German Economist Says Growth May Not Return Until 2010
Big Think recently approached five leading economists for their best predictions on when we will be out of the mess known as our national economy.
Watch for their commentary in the Big Think blog in the coming days. And after you listen to their ideas, you can let the countdown begin.
Today’s prediction is from Michael C. Burda, Ph.D. of Humboldt-Universität in Berlin. Burda is Professor of Economics and Chair for Macroeconomics and Labor Economics. He has held previous teaching positions at INSEAD and the University of California at Berkeley. His research centers on macroeconomics and the economics of labor markets. He is co-author, with Charles Wyplosz of “Macroeconomics: A European Text” which was published by Oxford Univerisity Press. He is a founding contributor to the gloabl economics policy portal Vox EU.
So, Professor Burda, when will the recession end?
“Historically, recessions in the US have been brief affairs. As far as I can see, in this case we have just started. We haven’t seen anything yet. This is a contender for the mother of all recessions, not quite a depression, because Obama seems to have a grip on what needs to be done.

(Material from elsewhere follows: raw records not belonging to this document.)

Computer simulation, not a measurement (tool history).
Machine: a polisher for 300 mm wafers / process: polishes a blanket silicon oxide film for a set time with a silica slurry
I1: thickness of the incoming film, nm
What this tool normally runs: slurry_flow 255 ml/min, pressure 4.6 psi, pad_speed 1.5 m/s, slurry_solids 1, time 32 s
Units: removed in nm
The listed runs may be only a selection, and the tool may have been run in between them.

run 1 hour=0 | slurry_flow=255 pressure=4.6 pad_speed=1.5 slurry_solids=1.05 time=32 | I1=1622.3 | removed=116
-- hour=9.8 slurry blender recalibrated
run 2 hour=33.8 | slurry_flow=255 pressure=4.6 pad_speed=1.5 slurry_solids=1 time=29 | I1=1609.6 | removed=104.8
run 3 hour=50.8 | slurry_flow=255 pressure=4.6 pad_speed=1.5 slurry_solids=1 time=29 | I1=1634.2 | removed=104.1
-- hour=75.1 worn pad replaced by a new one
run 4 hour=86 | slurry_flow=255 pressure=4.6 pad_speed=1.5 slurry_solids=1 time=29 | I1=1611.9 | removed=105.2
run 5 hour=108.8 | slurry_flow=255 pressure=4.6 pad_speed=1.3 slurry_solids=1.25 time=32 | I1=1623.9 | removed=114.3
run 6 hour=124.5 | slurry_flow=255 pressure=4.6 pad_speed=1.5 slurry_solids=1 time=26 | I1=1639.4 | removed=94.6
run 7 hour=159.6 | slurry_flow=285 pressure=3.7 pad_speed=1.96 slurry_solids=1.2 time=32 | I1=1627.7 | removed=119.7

All the same, the US will recover more slowly than Germany and the rest of Europe because it is sitting on a ton of bad mortgage debt. This is an albatross around the neck of the economy. US house prices remain significantly above their average levels over the period 1890- 1990. Here’s the picture for a the Case-Shiller index of real (inflation adjusted) house price in the US, compliments of Professor Barth of Auburn Universtiy and the Milken Institute:
The
drop in real housing values has enormous implications for the equity positions of US households and for banks and investors who hold the debt issued to those homeowners now sitting on negative equity and having trouble making mortgage payments. If US banks were forced to accept these losses all at once, we’d have to start the banking sector from scratch again. The alternative is to stretch it out over time, which means the US could end up looking more like Japan did in the 1990s.
So in a nutshell I think the recovery will be drawn-out, if we’re lucky growth will return in another year’s time (beginning of 2010). Maybe a bad bank solution will help. Or maybe Obama will pull off a miracle.”